Impact of rising energy bills on mortgages

Journalist: Rachel Mortimer, Daily Telegraph

ended 29. July 2022

Looking for mortgage broker feedback on what the impact of rising energy bills has been on how much homeowners or first-time buyers can borrow for a mortgage? 

Have you already seen borrowers having to take out longer mortgages to pass affordability tests now that their monthly outgoings have increased dramatically? 

If energy bills rise to as much as £500 for some households as predicted by the end of the year, what will that mean for borrowers and mortgage affordability? 

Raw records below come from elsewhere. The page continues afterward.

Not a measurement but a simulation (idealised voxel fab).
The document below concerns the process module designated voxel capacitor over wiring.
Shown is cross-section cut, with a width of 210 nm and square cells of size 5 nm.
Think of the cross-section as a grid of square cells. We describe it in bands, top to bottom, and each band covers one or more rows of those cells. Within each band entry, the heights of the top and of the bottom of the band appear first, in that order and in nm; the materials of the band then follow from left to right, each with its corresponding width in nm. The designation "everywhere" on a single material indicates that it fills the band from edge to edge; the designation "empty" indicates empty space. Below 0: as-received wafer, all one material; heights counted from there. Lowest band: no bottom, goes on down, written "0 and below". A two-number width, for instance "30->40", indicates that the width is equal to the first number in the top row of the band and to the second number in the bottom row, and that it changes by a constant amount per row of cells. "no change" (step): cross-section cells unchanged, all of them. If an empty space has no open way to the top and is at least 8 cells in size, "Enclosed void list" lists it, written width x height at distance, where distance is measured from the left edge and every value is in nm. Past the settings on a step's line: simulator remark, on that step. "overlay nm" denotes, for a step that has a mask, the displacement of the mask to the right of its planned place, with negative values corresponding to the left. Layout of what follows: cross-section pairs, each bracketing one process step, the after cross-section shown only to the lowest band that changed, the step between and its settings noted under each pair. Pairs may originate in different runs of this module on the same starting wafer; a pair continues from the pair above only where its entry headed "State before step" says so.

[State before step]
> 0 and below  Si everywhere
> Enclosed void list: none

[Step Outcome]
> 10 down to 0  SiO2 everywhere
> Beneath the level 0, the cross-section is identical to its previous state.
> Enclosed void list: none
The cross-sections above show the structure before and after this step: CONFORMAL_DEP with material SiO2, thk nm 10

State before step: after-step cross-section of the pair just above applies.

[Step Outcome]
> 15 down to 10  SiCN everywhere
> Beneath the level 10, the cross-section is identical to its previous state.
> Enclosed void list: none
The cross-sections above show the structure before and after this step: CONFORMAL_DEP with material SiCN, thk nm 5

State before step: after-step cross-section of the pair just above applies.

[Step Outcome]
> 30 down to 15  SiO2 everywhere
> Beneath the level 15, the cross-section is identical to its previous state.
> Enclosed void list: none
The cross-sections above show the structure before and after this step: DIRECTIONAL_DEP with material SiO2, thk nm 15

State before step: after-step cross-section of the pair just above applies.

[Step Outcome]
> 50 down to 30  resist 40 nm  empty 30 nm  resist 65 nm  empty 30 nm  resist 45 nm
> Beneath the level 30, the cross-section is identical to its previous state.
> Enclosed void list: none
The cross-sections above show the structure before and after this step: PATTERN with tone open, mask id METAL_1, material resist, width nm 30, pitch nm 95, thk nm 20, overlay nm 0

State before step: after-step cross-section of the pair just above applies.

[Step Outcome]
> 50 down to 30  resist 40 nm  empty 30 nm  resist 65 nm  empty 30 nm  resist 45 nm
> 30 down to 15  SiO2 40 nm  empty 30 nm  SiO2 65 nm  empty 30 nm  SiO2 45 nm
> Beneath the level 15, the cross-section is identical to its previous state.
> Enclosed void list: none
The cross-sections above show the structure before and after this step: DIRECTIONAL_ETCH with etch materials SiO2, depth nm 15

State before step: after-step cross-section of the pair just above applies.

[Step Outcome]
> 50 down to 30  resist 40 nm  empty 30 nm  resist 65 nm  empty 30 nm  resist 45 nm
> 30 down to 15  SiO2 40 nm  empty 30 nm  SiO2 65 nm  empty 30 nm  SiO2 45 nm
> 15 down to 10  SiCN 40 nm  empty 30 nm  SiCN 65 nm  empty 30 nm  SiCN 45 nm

Any thoughts or anecdotes greatly appreciated.

Huge thanks, 


4 responses from the Newspage community

With the forecast increase in energy prices it will most certainly impact the affordability of clients with certain lenders more than others; those that specifically ask for the current figure as opposed to using average ONS data will likely see the increases have the largest effect on their affordability models. Borrowers need to be careful and not be tempted to 'play down' their bills on the application; many lenders will ask to see bank statements as part of their underwriting process and things will go horribly wrong for applicants that have been less than honest with the figures they have told the lender on their application.
The cost of living crisis has begun to bite with mortgage lenders changing the ONS data in their affordability calculators to account for rising energy costs. This means that affordability tests for lower-income people are particularly affected due to rising household utility costs, increasing mortgage rates, and rocketing food prices. That said, there is now a considerable gulf between lenders, with some major high street lenders turning the screws while others take a more relaxed attitude. For example, take a single person earning £30,000 with a £250 per month personal loan and a £10,000 deposit. One of the big six lenders capped out a maximum loan of £101,900, yet another building society, also mainstream, gave a total loan of £134,700, a massive uplift of more than 32% difference. This illustrates the staggering difference in affordability calculations currently. So forget the old mantra of multiplying your gross income by 4.5x; those days are over for the moment. Instead, prospective buyers should talk to a competent and experienced independent mortgage broker.
The cost of living crisis has only started to take shape with lenders, with many adjusting how much clients can borrow. It's going to only get worse without government intervention to cap the cost of utilities, but there seems to be no interest in doing this at all and if borrowing capacity reduces it could see some priced out of being able even to purchase a home in the short term, and there is also a massive variance between lenders with what can be borrowed depending upon your income. So the age-old 4.5x income is well and truly dead. Speak to a professional and understand your budget.
With the huge hike in energy bills we’re seeing mainstream lenders such as Santander reduce lending capacity, meaning first-time buyers are finding it harder to achieve the mortgage they need to get on the property ladder. Lenders are going to be looking at other costs in buyers' lifestyles that need to be financed. With ONS figures on the rise we will see further lenders follow suit as they look to reduce their risk as there’s been no government intervention. Producing a budget for a client is proving more difficult as it’s hard to estimate what their running costs in the home will be month to month in the future. Typically I would be recommending 25-30 year term mortgages but with rates as much as 2.5% higher since the start of the year it’s not uncommon to be sourcing 35-40 years resulting in vast amounts of more interest for the buyer in the long term.